LG V40 ThinQ's five cameras will work like this

Huawei can probably have a few laughs in the next few days, seeing how its rivals are trying to catch up with it this time. Samsung has just revealed its first smartphone with three cameras on its back but LG is about to do one better. The V40 ThinQ is already confirmed, by LG itself, to have three cameras rear side. It will also have two cameras on the front, and all of them will determine how close you want to get or how much of the background you want to capture.

Putting bokeh use cases aside, digital cameras are able to get away with having only one image sensor because they aren't constrained by space. They can have or use different lenses with different zoom levels of fields of vision. Smartphones, in contrast, have to make do with having one camera with one lens for each of those. Unless they adopt a lens system like olloclip's.

So that's pretty much the real advantage of having more than one camera on a smartphone. While some use a second sensor simply for depth data and added pixel information, others put each camera to a specific zoom or angle. According to prolific leakster Evan Blass, that's exactly the case with the LG V40 ThinQ.
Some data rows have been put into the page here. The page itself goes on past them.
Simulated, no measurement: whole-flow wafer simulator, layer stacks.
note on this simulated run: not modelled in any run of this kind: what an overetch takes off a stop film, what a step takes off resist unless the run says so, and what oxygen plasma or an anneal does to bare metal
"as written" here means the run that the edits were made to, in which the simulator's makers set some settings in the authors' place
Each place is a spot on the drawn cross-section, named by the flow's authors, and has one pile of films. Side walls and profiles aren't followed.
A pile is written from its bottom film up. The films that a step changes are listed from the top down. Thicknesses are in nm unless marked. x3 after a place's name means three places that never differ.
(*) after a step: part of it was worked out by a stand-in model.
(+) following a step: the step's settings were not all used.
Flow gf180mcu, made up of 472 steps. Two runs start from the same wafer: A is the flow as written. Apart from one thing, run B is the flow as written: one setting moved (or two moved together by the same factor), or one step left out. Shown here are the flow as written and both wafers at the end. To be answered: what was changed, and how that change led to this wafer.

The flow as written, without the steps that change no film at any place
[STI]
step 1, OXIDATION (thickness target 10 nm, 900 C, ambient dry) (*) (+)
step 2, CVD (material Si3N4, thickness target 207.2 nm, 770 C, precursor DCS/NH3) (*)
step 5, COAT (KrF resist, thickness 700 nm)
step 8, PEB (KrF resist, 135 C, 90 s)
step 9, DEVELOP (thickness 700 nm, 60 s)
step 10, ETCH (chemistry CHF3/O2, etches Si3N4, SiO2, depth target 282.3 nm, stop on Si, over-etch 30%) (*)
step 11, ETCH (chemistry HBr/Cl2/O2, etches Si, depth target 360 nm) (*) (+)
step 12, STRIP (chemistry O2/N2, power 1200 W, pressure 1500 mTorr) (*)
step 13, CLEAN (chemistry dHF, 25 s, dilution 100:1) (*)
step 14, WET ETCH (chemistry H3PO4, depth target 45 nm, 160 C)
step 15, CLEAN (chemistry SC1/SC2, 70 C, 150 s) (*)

The camera nearest to the LED flash will be the standard one with balanced zoom and FOV. Next to it will be the super wide-angle lense to capture even more of the scene. At the opposite end is the telephoto zoom to focus on a specific detail. The two front cameras consist of a standard and (non-super) wide-angle lenses. No need to zoom in on a zit, after all.

This is definitely a step up on both sides for a LG flagship. But will it be enough to put the V40 ThinQ on the map? LG's smartphone cameras have mostly been rated as "good", but very few have become quite notable in that aspect.